Best practices on OCR with Content Analyzer

The best practices on optical character recognition (OCR) with Content Analyzer help you understanding the factors that are involved in OCR results and performances.

The heuristic algorithms in OCR might not be accurate. So, the following points help you to understand the factors that impact OCR results and performance, and suggest document formats that improve those results.

Quality

First, a document should have clear and machine written text. Here are some factors that reduce OCR success and should be avoided where possible.

Skewing and distortion – OCR can handle a small amount of skewing, but recognition degrades as skewing and distortion increase.
Noise – speckles, streaks, watermarks, stamps, and other marks that are not part of the text that interferes with OCR. This can include images with handwritten notes, circled text, and other notations, which are done to document prior to scanning sometimes. When noise touches text, it can interfere with character recognition. Even when it does not, it can interfere with line recognition and block identification.
Background – As part of text extraction, OCR must determine what is text and what is background. Content Analyzer supports color and gray scale images but too many colors or some color combinations can interfere with its ability to identify foreground and background colors. Inverse text is supported by Content Analyzer.

Size

Content Analyzer supports processing of files up to 250 MB. However, file size directly impacts the time to process. Using file types and formats that generate smaller files improve the performance. If using images from digital cameras or mobile phones, recognize that they are intended to provide the photograph quality images and are fairly large. Where possible, use documents that are generated by scanners or other sources where file size can be controlled.

Format

Some file formats and compressed files, such as JPG or lossy compressed file, keep the file size smaller but blurred and loss of clarity to character edges. Ultimately, they lead to lower OCR results. Use lossless compression formats where possible. Note that while PDF documents themselves are lossless, if the images used to generate them are lower quality, the PDF OCR results reflect that.

Fonts

The OCR engine is capable of recognizing text with many different fonts. However, standard fonts, such as Arial and New Times Roman, provide better recognition results than fonts that have more unusual character shapes. OCR can also handle different font sizes, although very small sizes cannot be enough pixels to clearly identify the characters, and large font sizes cannot be recognized as text at all. Testing is required to determine where those limits are for your documents.

DPI settings

Optimal DPI for recognition is generally 200 or 300 DPI for both the X and Y axis. Higher DPIs can be used for better recognition with small fonts or when recognizing languages containing intricate characters. Therefore, however, higher DPIs also increase file size and processing time. Recognition results for DPIs below 200 are lower from the loss of character clarity. DPI for the X and Y axis should be the same. Note that fax images are both low DPI and have unequal DPI values for the X and Y coordinate. As such, fax recognition is lower than for other types of documents.

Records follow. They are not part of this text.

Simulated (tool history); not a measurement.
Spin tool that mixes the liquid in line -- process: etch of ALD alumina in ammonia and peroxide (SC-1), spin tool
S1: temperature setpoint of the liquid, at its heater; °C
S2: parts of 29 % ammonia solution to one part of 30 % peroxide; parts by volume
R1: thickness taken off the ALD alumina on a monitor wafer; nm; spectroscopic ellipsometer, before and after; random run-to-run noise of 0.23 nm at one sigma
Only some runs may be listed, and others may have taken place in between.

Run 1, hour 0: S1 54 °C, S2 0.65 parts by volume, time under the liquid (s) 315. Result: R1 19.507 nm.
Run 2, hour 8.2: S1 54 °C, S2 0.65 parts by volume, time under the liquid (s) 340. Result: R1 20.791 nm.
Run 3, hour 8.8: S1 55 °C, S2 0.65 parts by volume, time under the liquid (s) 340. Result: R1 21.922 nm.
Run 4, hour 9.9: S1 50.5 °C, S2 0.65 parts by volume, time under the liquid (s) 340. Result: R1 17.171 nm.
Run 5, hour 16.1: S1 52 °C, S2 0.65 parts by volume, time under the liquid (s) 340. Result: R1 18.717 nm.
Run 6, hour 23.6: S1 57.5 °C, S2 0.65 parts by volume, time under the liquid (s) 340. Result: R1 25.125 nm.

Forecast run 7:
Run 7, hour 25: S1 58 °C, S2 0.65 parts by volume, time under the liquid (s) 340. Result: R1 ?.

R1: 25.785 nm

Note: To process the file you need the following font size and DPI:

If the font size is higher than 12 with 100 DPI, you can get a high level of confidence.
If the font size is below 8 with 200 DPI or low, you can get a low level of confidence, or might not get the correct OCR.
If any font size is with 300 DPI, you can get a high level of confidence.

Character substitution

Some characters are very difficult to differentiate for an OCR engine. For example, O (capital letter), o (lowercase letter), and 0 (number). Content Analyzer does perform semantic normalization, so if looking for ‘cost’, it finds a match with ‘C0st’. Text accuracy can also be improved for key values, by selecting Mostly Alphabetic or Mostly Numeric when defining the keys in the ontology.

Performance

When planning a system, one of the key metrics is throughput. How long does it take the average document to process, and by extension, how many documents per hour and per day can you process. You need to test to determine what your performance ultimately is. However, here are the primary factors, some of which have already been mentioned.

Hardware speed – This is somewhat of a given, but important to consider when determining performance. If you are testing the Development system on that does not match the Production system that you run on, the performance results differ.
System size – Content Analyzer is capable of processing documents in parallel, the exact number being based on the size of your system. So, if one document takes X seconds, it does not necessarily mean that 10 documents take 10 times X seconds. Testing with many documents is needed to determine total throughput.
File size – OCR analyzes images pixel by pixel. Therefore, large images have more pixels and take longer to process.
Complex of image – Images with lots of texts take longer time to process than images with a small amount of text. For this reason, avoid by using sample documents when performance testing, as they often have less text and process faster than actual documents.

Summary

The information provided here should give you a better understanding of why you are seeing the recognition results and performance of your documents. Ideally, it can also suggest the ways that you can modify your file ingestion methods to generate documents that provide the most optimal results.